New Port Richey council members say it would be too confusing to impose the county's watering schedule on city residents.
By MATTHEW WAITE
© St. Petersburg Times, published June 8, 2000
NEW PORT RICHEY -- Tom Finn isn't so sure the confusion in New Port Richey over when to water the lawns is by not knowing or by design. But he has his suspicions.
The council member said Tuesday that he has seen people watering on the city day to water, and on what would be the county day to water, leading him to believe the "accident" isn't so accidental.
But he doesn't want to add to the confusion.
At the New Port Richey council meeting Tuesday night, Finn and the rest of the council unanimously voted down a measure that would have made the city's watering restrictions mirror the county.
Their rationale was the county's new restrictions, which use house numbers to dictate what weekday a homeowner can water, are too confusing.
"If confusion is what we're trying to avoid, things ought to stay the same," Deputy Mayor Ginny Miller said. "It's simple."
New Port Richey's watering days will stay as they are: Even numbered addresses on Tuesday, 5-9 a.m. or 7-11 p.m.; odd numbered addresses on Sunday with the same hours.
So far, only the county and Port Richey have gone to a system of watering hours where addresses that end in 0 or 1 water on Monday, 2 or 3 on Tuesday and so on. Under that system there is no watering on the weekends or between 9 a.m. and 5 p.m.
Mayor Wendy Brenner said New Port Richey didn't have the water shortage that Hillsborough County had when it instituted the five-day water restrictions, nor did it have the production pressure crunch Pasco used to justify its change.
"We have no need to do this," she said. "Our ordinance is a good one."
In other council business Tuesday night, the council unanimously opted out of any school impact fees that the county may try to impose. The ordinance would come up for a second reading at the next council meeting.

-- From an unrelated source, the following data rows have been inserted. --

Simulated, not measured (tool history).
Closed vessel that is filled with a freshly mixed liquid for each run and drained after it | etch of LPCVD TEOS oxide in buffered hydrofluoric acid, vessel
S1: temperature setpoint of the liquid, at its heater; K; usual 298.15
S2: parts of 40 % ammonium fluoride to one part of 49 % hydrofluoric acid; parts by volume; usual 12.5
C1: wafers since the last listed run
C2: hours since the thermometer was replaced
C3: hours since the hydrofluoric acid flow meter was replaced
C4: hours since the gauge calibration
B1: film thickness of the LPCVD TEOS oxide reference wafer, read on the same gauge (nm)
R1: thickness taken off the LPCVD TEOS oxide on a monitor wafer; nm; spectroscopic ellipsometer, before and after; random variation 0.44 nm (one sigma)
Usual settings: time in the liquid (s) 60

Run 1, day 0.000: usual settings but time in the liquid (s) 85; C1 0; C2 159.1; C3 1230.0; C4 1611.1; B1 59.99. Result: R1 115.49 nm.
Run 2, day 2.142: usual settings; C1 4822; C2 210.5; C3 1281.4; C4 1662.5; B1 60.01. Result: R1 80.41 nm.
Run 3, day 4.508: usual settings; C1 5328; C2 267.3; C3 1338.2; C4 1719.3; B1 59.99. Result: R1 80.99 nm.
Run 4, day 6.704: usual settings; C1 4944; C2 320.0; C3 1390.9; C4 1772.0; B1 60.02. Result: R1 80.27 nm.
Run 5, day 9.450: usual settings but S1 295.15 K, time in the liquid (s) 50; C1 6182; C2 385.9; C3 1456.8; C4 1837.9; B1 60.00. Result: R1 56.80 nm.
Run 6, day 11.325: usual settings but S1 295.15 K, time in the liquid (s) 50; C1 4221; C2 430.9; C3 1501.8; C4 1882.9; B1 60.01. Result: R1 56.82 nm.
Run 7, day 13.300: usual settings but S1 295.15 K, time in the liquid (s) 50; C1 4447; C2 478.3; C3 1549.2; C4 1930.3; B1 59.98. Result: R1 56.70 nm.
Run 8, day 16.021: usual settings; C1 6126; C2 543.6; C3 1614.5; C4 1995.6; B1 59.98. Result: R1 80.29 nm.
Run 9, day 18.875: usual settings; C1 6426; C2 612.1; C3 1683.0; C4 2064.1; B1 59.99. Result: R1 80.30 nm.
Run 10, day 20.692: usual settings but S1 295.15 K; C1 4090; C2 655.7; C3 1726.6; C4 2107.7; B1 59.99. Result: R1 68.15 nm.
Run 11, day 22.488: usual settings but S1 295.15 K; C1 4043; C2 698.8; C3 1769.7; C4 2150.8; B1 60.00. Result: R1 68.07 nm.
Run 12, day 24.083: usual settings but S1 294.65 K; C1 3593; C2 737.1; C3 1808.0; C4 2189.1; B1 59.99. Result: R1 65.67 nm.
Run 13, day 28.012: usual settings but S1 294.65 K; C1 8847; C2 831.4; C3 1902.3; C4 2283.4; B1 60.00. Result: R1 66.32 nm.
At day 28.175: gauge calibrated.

Several council members said they didn't want to slow any redevelopment in New Port Richey, and most of the new growth in Pasco County wasn't within the city limits.
Pasco commissioners are reworking the county's school impact fee ordinance and will have public hearings on it in the next couple of months. They were set to approve a school impact fee, but the governor's veto of a bill outlawing school impact fees gave them more time to fine tune the proposed ordinance.
Brenner said she didn't want to affect any redevelopment efforts inside New Port Richey.
"We need to be cognizant of any impact fees we impose," Brenner said.